[MEncoder-users] Using SI units in mencoder

asym mencoder at rfnj.org
Wed Feb 9 17:05:27 CET 2005


At 09:27 2/9/2005, Trent Piepho wrote:
>On Wed, 9 Feb 2005, asym wrote:
> > At 06:40 2/9/2005, Trent Piepho wrote:
> > >On Wed, 9 Feb 2005, asym wrote:
> > > > The is just so much BS.  The use of kilobyte to mean 10^3 bytes was 
> around
> > > > long long long before software developers and self righteous 
> technophiles
> > >
> > >Really?  The datasheet for the 4004 microprocessor,
> > >http://www.piercefuller.com/collect/i4004/, from 1971 uses K to mean 
> 1024 when
> > >referring to numbers of bytes or bits.  Do you have a reference to 
> kilobytes
> > >meaning 1000 bytes that predates that?
> >
> > Try every storage device or mainframe from IBM produced in the roughly 15
> > years prior to the 4004.  All of these, like the RAMAC (~1956), Ramkit, 
> etc
> > predate the microprocessor, not just the 4004.  All of them listed
>
>Really?  Here is the manual for the IBM 32K Assembler for the System/360, from
>1966:
>
>http://www.bitsavers.org/pdf/ibm/360/Y26-3598-0_32k_asmPLM_1966.pdf
>
>   "The Assember operates ... on System/360 Models ... with at least
>   32,768 bytes of main storage."
>
>Here 32K quite clearly means 32 * 2^10 bytes.
>
>While I've seen the RAMAC described as having a storage capacity of 5 million
>7 bit characters, I've not seen anything from that era referring to this as "5
>megabytes".  Can you find actual text from the 50s where kilobytes are 1000
>bytes?

I'll look, I don't have anything nearly this old in my personal posession, 
but I'll see if some intrepid soul has scanned or transcribed this stuff 
and put it on the web somewhere I can find.

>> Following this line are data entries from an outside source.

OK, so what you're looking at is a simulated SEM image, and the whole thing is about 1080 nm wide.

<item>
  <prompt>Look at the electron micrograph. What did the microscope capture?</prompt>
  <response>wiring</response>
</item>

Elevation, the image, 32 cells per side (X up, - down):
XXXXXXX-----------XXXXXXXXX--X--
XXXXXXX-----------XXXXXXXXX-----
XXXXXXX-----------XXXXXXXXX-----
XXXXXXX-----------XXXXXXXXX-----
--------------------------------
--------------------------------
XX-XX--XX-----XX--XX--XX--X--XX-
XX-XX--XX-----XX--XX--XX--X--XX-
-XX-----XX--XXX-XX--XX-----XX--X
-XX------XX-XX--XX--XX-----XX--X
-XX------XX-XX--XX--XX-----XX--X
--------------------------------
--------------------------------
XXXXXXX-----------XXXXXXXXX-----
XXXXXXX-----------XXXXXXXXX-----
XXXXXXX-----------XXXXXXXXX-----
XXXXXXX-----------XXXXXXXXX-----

IBM and some other companies had many different mass storage devices that 
predated (for computers at least) the transistor, and most of these were 
not power-of-two-bound.  Magnetic film/tape, core memory, vacuum tubes, and 
CRTs were all used for data storage before the magnetic disk, and obviously 
well before the microprocessor or the IC.

I could have to eat my words, because I'm not sure when the term "byte" 
came into the lexicon, and prior to byte they used "word" and "character" 
to define storage capacity.

Regardless, both Tetsuos argument and mine both stand.  His is simple -- 
mplayer/mencoder don't document what definition they are using for 
kb/kB/KB/etc.

Mine (and others) is that unless they are using the SI definition, they are 
in fact "wrong."  Kilo is a prefix with a specific meaning, a meaning it 
has had for thousands of years, a meaning accepted and standardized in all 
professional fields throughout the world with a singular exception -- the 
microprocessor addressing world.  Taking the prefix kilo (thousand), 
arbitrarily redefining it to mean 1024, and using it IS the same thing as 
redefining "gallon" to mean 5 quarts instead of 4, just because it suits you.

The IEEE did NOT simply cowtow to "hard drive manufacturer marketing 
departments" as you stated.  The meaning "kilobyte = 2^10" has been around 
longer than the IEEE terminology as you said, however, the meaning "kilo = 
1000" has been around longer still, and is far more widely accepted and 
understood than either.

There is one codified standard by an international standards body that 
defines what "1024 bytes" is.  That standard is IEC 60027-2 (IEC not IEEE, 
my mistake) and the nomenclature is "kibibyte".  Why do so many people 
resist this change, when all it requires is getting into an easy new habit, 
and will remove all the ambiguity that started this whole 
discussion?  Because they're stuck in their ways, resistant to change, 
lazy, elitist, full of conspiracy theories -- pick your cliche.

For my part, I also advocate using the term "octets" instead of "bytes" -- 
octet isn't ambiguous, byte and word both are, but that is a discussion for 
another day, though machines (microprocessor architectures anyway) that do 
not use 8-bit bytes are still in use today.